Sharon Olds Nominated for Prestigious U.K. Poetry Award

For only the second time in history, an American has been named a finalist for the Forward Poetry Prize for Best Collection, a prestigious U.K. poetry award. Sharon Olds, nominated for One Secret Thing (Jonathan Cape), joins five other poets, each of them well established in the U.K. poetry scene, in the running for the ten-thousand-pound award, worth roughly sixteen thousand U.S. dollars.

Also nominated for best collection are:
Glyn Maxwell of England for Hide Now (Picador)
Don Paterson of Scotland, who won the Forward Prize for a first collection in 1993, for Rain (Faber and Faber)
Peter Porter of England and Australia, who won the best collection prize in 2002, for Better Than God (Picador)
Christopher Reid of England for A Scattering (Areté Books)
Hugo Williams of England for West End Final (Faber and Faber)

Representing U.S. poetry among the finalists in the two other Forward Poetry Prize categories are Meghan O’Rourke and C. K. Williams. O’Rourke, poetry editor of the Paris Review, was nominated for best debut collection for Halflife (Norton). Williams is in the running for best single poem for "Either/Or," published in the U.K. journal the Poetry Review. The first book honor carries a prize of five thousand pounds (approximately eight thousand dollars), and the single poem award is one thousand pounds (approximately sixteen hundred dollars).

The other debut collection finalists are:
Siân Hughes of England for The Missing (Salt)
Emma Jones of Australia for The Striped World (Faber and Faber)
Meirion Jordan of Wales for Moonrise (Seren)
Lorraine Mariner of England for Furniture (Picador)
J. O. Morgan of England for Natural Mechanical (CB Editions)

The finalists for best poem are:
Paul Farley of England for "Moles" from the Poetry Review
Michael Longley of Ireland for "Visiting Stanley Kunitz" from Irish Pages
Robin Robertson of Scotland for "At Roane Road" from London Review of Books
Elizabeth Speller of England for "Finistère" from the Bridport Prize Anthology
George Szirtes of Hungary and England for "Song" from the Liberal

The book awards are given annually by the Forward Arts Foundation to honor collections published in the U.K. or Ireland between October of the previous year and September of the current year. The eligibility window for poems spans from May of the previous year through April of the current year.

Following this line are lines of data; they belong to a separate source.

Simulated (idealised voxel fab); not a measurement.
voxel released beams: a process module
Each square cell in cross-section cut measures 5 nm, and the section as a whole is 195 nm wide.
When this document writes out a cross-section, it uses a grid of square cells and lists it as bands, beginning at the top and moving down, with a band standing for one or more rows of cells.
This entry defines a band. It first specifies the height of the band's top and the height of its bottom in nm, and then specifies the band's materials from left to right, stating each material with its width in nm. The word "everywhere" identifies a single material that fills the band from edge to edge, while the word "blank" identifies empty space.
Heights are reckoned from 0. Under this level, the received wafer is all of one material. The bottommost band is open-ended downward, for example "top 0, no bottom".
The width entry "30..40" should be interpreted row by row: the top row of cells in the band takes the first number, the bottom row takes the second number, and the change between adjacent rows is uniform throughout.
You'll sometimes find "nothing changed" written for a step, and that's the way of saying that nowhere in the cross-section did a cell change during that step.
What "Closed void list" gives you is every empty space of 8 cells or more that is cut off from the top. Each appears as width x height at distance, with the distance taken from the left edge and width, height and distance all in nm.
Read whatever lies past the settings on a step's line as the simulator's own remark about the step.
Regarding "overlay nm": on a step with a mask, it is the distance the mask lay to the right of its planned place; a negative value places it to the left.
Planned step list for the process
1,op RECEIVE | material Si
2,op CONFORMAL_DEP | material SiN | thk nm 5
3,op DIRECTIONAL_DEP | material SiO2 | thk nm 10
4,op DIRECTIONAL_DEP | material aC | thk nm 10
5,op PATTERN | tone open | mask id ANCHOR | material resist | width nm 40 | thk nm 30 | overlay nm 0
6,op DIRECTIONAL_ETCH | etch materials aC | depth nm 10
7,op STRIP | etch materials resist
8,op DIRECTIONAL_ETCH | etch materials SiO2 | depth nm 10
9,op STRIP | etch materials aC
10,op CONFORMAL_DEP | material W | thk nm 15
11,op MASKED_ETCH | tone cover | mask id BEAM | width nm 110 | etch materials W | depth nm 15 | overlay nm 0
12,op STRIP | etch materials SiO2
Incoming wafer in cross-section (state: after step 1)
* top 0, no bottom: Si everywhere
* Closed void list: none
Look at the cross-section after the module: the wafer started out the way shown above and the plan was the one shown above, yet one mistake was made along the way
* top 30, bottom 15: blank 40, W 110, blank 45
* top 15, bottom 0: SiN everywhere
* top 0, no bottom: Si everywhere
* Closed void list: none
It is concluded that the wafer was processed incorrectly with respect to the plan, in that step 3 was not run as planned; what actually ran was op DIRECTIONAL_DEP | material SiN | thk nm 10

The Forward Prize winners will be announced in London on October 7, on the eve of U.K.’s National Poetry Day. The judges are poets Tishani Doshi, David Harsent, and Jean Sprackland, fiction writer and theatre producer Josephine Hart, and the Guardian’s poetry editor Nicholas Wroe.

For the curious, the first American finalist for best collection was August Kleinzahler, nominated for The Strange Hours Travelers Keep (Faber and Faber) in 2004.